- Development & Aid
- Economy & Trade
- Human Rights
- Global Governance
- Civil Society
Thursday, February 11, 2016
- The United States’ main foreign aid funder, USAID, released a mission statement Wednesday that includes new focus on ending extreme poverty while also promising to be more inclusive in incorporating civil society and other input in its decision-making.
“We partner to end extreme poverty and promote resilient, democratic societies while advancing our security and prosperity,” the agency’s new mission statement now reads, putting a greater emphasis on the link between extreme poverty and strong and democratic states.
A USAID spokesperson told IPS that the new mission statement “is about how we do what we do and it’s the core of who we are and what we have always done over [the past] 50 years.”
Civil society actors reacted to the new vision with cautious optimism.
“[USAID’s] stated commitment to engage with civil society and others in order to shape their thinking is very important,” Nora O’Connell, associate director of public policy and advocacy at Save the Children, an advocacy group here, told IPS.
Yet she also noted that it will be important for Western donors, while including different stakeholders, to also include local actors in the development effort.
“No donor or outside actor can go in and develop people. The country has to do it itself, and that is why governments in those states should also play a leadership role,” O’Connell said. “These can be from civil society or the private sector,” she said, as long as they are fully included in the development and reconstruction process.
The release of the new statement comes a day after top USAID officials and civil society leaders made a public commitment to fight extreme poverty in conflict zones as part of the post-2015 global development agenda, the successor to the Millennium Development Goals (MDGs).
Alex Thier, USAID’s assistant to the administrator, told a panel discussion here on Tuesday that the agency will undergo a major process of inclusion over the next year. This will see USAID increasingly welcoming input from civil society, think tanks and affected stakeholders in its efforts to implement the post-2015 global development agenda.
“We are truly on the precipice of a great moment: One year ago, President Obama called on us to stand together to achieve what I believe may be one of the most extraordinary goals that the United States or frankly any country has ever set out for itself, which is to eradicate extreme poverty from the planet,” Thier said.
“We at USAID are … rising to answer this call [and] as we focus on ending extreme poverty, we have to seek better ways to engage in fragile states where conflict, corruption and recurrent crises impede inclusive growth.”

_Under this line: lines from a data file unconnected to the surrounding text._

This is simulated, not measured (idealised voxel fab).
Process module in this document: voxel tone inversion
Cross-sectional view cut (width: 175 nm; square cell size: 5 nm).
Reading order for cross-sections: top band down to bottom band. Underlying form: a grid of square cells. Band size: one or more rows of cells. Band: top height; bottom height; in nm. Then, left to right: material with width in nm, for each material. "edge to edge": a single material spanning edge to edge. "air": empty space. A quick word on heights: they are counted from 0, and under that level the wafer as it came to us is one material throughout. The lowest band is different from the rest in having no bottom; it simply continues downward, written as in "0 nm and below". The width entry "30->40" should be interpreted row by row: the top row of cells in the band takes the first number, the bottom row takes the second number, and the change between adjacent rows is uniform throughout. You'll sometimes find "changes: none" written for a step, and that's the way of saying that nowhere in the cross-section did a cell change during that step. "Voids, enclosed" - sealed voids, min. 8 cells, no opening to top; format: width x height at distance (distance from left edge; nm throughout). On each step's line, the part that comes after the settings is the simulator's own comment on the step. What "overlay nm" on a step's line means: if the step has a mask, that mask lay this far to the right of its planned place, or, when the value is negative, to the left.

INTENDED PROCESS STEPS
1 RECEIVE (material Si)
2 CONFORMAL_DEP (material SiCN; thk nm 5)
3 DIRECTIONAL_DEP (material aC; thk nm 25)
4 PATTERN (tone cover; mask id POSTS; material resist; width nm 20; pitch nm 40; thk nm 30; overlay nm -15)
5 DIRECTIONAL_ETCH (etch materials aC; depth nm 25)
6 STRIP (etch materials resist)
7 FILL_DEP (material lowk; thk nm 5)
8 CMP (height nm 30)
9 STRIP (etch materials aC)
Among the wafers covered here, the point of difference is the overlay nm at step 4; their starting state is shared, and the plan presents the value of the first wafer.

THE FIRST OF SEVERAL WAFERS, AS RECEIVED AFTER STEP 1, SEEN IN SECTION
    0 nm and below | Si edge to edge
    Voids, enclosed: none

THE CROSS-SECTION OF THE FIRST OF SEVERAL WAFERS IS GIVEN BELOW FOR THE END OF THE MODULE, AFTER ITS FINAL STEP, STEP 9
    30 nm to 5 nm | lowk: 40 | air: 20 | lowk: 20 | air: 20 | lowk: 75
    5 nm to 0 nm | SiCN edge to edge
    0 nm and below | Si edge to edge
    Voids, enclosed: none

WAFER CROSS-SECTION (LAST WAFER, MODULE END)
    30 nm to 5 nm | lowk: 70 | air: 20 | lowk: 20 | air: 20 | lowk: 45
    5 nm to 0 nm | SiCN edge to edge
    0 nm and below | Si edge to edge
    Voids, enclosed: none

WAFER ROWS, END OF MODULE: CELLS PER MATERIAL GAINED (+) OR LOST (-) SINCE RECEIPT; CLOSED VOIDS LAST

USAID says it will need to “scale existing partnerships and develop new ones to draw in fresh perspectives and innovative thinking”. This expansion is part of a new effort that Thier said is “meant to provoke thought” by bringing in new perspectives and views.
The new perspectives are likely to come from universities, research institutes and non-governmental organisations, Thier said.
“We’re not just stating policy,” he noted.
USAID’s efforts are part of broader global momentum to make the fight against extreme poverty in conflict zones a top priority. Last year, the Washington-based World Bank unveiled a new institutional vision that will likewise focus on ending extreme poverty.
In 2011, a grouping of conflict-affected countries known as the g7+ unveiled a new initiative, called the New Deal Compact, aimed at providing developing states with more of a say in the fight against poverty. With countries such as Afghanistan, the Central African Republic (CAR), the Democratic Republic of Congo (DRC), Haiti, Liberia, Somalia and others as members, the New Deal Compact aims to ensure that development aid focuses on peace and security ahead of other goals.
Also, in 2012, a United Nations report emphasised that eradicating extreme poverty would be a “crucial” aspect of any new post-MDG strategy, especially in conflict-affected areas.
According to USAID statistics, there are currently 1.2 billion people living in extreme poverty, 70 percent of whom live in fragile states. USAID’s Thier says that by 2020 extreme poverty will be increasingly concentrated in fragile or failed states.
Some activists say that such an approach should constitute an important part of USAID’s new approach in countries experiencing conflict.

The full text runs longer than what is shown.